It was a timely call. Two weeks later, Mark Latham settled a defamation writ issued by Malcolm Turnbull for comments made outside the House to the effect that Turnbull was not fit for public office. This happened while the Government's front-line head kickers were lambasting Latham as unfit for public office.
Even given the legal niceties differentiating the two situations, there's a yawning double standard at play here - just like politicians who use defo laws to get rich, rather than to repair reputations. But don't get me started on that old hobby-horse.
It was the unreported elements of both speeches that best illustrate the extent of the attempts to muzzle or regulate the media.
Beeby told the CPU: "The slide (to secrecy) is being fostered by politicians and tort-making judges and self-interested groups, and it comes in many guises - in the form of defamation law, privacy law, surveillance law, health law, security law, court administration law, ASIO law, discrimination law, and many more. This muzzling of journalists is compounded by judges constantly raising the hurdles that must be jumped to be deemed 'reasonable' in researching stories, and by over-use of suppression orders."
Beeby says the Victorian Health Records Bill of 2001 would have forbidden the reporting of, say, an injury to Wayne Carey's knee. In football-mad Melbourne, this might have led to a revolt of the peasants, so the law was changed. But the legislators forgot to make consequential changes to another section which continued to prohibit the communication of this (health) information across state borders. So Victorians could know about Carey's crook knee, but South Australians (where Carey plays for Adelaide) would be denied the information. It's mad.
In NSW, a surveillance law reform proposal is drafted so sweepingly it would declare spectacles and contact lenses as illegal devices intended to enhance surveillance.
In NSW and SA, moves are afoot to ban the publication of the names of people charged with criminal offences until their last avenue of appeal is completed. That would mean a situation such as Pauline Hanson's jailing could not be reported until her release on appeal. Paedophiles could continue their business unimpeded, perhaps, for years.
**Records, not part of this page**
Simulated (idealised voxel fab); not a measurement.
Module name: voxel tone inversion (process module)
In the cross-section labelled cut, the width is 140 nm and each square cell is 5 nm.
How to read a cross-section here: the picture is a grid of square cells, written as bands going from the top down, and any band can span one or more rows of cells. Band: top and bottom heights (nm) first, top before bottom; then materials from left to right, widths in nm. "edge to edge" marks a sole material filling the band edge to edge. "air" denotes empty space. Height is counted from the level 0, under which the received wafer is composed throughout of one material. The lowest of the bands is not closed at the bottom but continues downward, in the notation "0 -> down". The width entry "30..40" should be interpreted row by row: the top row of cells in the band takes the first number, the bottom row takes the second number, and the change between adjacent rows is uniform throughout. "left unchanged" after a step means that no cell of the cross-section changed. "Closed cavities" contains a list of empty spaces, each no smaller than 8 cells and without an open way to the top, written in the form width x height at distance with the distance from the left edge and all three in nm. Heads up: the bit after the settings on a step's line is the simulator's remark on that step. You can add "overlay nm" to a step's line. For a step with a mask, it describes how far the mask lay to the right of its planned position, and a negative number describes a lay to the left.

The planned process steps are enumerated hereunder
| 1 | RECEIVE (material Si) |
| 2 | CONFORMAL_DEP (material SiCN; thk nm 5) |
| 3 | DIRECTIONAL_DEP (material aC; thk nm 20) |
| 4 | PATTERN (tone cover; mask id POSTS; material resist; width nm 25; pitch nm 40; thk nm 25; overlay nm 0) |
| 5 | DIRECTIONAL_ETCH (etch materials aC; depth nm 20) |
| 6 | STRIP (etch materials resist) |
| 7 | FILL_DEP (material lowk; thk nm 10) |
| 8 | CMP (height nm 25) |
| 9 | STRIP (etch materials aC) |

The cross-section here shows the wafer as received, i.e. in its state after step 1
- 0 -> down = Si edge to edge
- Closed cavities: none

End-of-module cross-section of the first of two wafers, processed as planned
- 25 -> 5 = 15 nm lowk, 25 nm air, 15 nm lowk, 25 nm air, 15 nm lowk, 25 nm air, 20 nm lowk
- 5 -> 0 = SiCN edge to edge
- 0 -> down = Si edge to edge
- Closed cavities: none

In Victoria, there are discussions about privacy laws preventing the use, without their permission, of photographs of people taken in public places. This would specifically prevent the media use of surveillance camera pictures of missing people to assist police. Talk about cutting off your nose to spite your face.
Bit by bit, traditional press freedoms are being chipped away. The Grosse-Purvis case in Queensland made law because a judge decided that if there wasn't a tort covering invasion of privacy, there should be. And so he declared there was - a decision which stands until or unless it is tested in a superior court.
In a recent judgment in the Rodgers case, Sydney's The Daily Telegraph was castigated for relying on a judge's version of the facts, rather than making its own, independent checks - demonstrating a lack of understanding (or interest) about how the media works. There is a total disconnection between the daily realities of journalism and those who ultimately judge it in legal disputes.
There are folk who believe the media is guilty of multiple excesses and deserves to be hobbled. And it is true there have been cases where people have been hurt by media excess.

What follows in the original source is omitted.